Bart and Bret Maverick, Color

Maverick Season 1 Review

  • Series: Maverick
  • Season: 1
  • Episodes: 27
  • Discs: 7
  • Cast: James Garner, Jack Kelly
  • Network: ABC (Warner Brothers Productions)
  • DVD Format: DVD, Black and White, Standard

James Garner plays Bret Maverick a professional gambler. Jack Kelly is his brother, Bart Maverick – a gambler and rogue. The series Maverick mostly centers on Bret but occasionally episodes focus on Bart. On very rare occasions we actually get to see both together. I liked the episodes with both brothers the best, Bret and Bart have great chemistry.

In terms of storylines, this is a semi-anthology show. Stories range from ghost stories and classic mysteries (including a “Five or in this case Six Characters in Search of an Exit” story and an English Manor “and then there were none”-type story) where only the setting is Western but the plots are mysteries or ghost stories. The “English Manor” story, for example, takes place at an isolated ranch, but you still have a bunch of people with nothing in common gathered together and getting bumped off one by one. Other stories are more traditionally “Western” stories, with at least one written by Louis L’Amour. It doesn’t get more Western than something written by L’Amour. There’s even a “12 Angry Men”-type story when Bret gets himself stuck on a jury.

In the first season, we don’t see a lot of stories based on gambling, especially in the second half of the season. Also, this first season, for the most part, is much more serious than what I remember of Maverick from the re-runs I’ve seen on TV. I was expecting more humor in this show, and there is some, but for the most part, this is a semi-anthology with Bart and Bret as flat-arc catalyst characters influencing people around themselves but never actually changing themselves.
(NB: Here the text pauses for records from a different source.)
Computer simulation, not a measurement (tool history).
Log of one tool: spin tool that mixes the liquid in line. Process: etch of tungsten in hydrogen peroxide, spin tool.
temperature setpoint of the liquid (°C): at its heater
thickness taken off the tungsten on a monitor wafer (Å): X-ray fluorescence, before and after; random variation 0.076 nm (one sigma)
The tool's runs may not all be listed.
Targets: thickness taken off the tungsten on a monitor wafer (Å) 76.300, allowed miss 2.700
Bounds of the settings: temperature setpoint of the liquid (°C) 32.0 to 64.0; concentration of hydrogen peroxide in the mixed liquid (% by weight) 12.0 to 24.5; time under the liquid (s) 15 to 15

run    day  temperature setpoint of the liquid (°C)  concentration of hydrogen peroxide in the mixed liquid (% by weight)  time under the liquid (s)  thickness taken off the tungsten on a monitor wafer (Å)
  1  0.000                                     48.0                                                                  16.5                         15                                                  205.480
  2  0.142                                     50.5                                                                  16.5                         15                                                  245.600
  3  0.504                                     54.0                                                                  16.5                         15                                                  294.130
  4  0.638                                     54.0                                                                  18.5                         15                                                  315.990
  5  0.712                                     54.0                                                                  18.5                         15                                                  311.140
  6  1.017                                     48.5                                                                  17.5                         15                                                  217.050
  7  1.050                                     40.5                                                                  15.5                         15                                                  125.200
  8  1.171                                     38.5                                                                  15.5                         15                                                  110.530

There are some interesting women in Maverick. The two meet a woman named Samantha who is as much of a con artist as they are if not more so (she takes Bret for several thousand dollars in a poker game by insisting they play “According to Hoyle” and thus making Bret’s straight an invalid hand. Later, she and Bart end-up being forced together in a complicated attempt to get a reward for some missing engraving plates for US currency. Another interesting woman hires Bret to protect her and a suitcase full of cash for a stagecoach journey. They reach her destination and she deposits the money in a safe deposit box, not a new account. She then gets a loan and opens a newspaper business. Bret, who knows the money is counterfeit, sticks around to see what she is up to. The woman uses the paper to inform the locals that a cattle baron is attacking the local small farmers and running them off their land. Bret falls in love with the woman, so of course, she gets killed in a crossfire. Sigh. Bart also gets to meet some feisty women – but any that he might really care for, die on him. Sigh.

Although Maverick introduces some interesting women, they only survive if the boys, Bret and Bart, show no interest in them whatsoever. The show is much, much worse when it comes to depictions of Native Americans, Hispanics, and Mexicans. Native Americans are depicted as “savages” who only want to kill the “white man”. Hispanics and Mexicans are depicted as bandits and dishonest. This blatant prejudice is pretty disgusting and difficult to watch. It’s also a result of when the show was made more than the time period it depicts, which is probably the 1880s.

Overall, I’m not sure if I’ll buy more of this series. On the one hand, Roger Moore joins the cast eventually, and I think later seasons have more humor. But on the other, I’m not much of a fan of Westerns unless they really aren’t a Western (like The Adventures of Brisco County, Jr or the Wild Wild West).